Chapter 1 Introduction - 1.3 Intermezzo Chapters - 《Data Science at the Command Line》

1.3 Intermezzo Chapters

1.3 Intermezzo Chapters

In between the chapters that cover the OSEMN steps, there are three intermezzo chapters. Each intermezzo chapter discusses a more general topic concerning data science, and how the command line is employed for that. These topics are applicable to any step in the data science process.

In Chapter 4, we discuss how to create reusable tools for the command line. These personal tools can come from both long commands that you have typed on the command line, or from existing code that you have written in, say, Python or R. Being able to create your own tools allows you to become more efficient and productive.
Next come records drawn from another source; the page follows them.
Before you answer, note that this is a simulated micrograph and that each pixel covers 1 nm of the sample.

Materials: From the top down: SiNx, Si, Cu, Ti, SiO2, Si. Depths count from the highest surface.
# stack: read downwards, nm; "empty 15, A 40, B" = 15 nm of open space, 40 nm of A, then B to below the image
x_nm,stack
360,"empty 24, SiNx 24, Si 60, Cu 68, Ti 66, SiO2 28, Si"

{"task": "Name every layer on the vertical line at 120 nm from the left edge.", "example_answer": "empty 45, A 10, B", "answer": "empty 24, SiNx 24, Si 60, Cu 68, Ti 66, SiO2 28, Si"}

Because the command line is an interactive environment for doing data science, it can become challenging to keep track of your workflow. In Chapter 6, we demonstrate a command-line tool called Drake (Factual 2014), which allows you to define your data science workflow in terms of tasks and the dependencies between them. This tool increases the reproducibility of your workflow, not only for you but also for your colleagues and peers.

In Chapter 8, we explain how your commands and tools can be sped up by running them in parallel. Using a command-line tool called GNU Parallel (Tange 2014), we can apply command-line tools to very large data sets and run them on multiple cores and remote machines.